With this post I would like to share some troubleshooting information regarding TNS-12531. Today I received call to check one of the servers because the database was not accessible, when I logged on and checked the space available on the file system I was surprised to see the LVM mount point intended for oracle to be 100% full. When I checked what was causing the disk to fill it turned out to be the listener xml log files. Oracle was generating TNS-12531: TNS:cannot allocate memory error messages as crazy.

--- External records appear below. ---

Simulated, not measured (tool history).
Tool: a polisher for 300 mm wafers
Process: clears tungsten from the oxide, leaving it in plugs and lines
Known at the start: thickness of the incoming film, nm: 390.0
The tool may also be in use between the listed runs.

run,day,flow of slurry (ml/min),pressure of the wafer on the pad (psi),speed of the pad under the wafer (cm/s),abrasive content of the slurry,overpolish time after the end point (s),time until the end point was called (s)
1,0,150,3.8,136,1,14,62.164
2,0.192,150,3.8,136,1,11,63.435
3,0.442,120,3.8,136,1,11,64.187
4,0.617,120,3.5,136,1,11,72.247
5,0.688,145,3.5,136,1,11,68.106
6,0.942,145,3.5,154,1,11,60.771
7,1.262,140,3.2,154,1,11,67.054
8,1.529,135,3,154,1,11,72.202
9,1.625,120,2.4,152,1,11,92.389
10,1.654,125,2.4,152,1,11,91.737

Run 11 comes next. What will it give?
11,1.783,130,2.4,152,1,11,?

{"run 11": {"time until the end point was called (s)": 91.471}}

The tnslsnr process was stuck and those few times that I tried to start the listener I was waiting forever on Starting /u01/app/grid/product/12.1.0/grid/bin/tnslsnr: please wait…

If you see the definition for TNS-12531 it says it’s due to insufficient memory/resources and most of the solutions are related to resource/memory configuration. But, that was not the problem this time because the server had enough memory. I’ve configured tracing for the listener in order to see in more details what was causing the error.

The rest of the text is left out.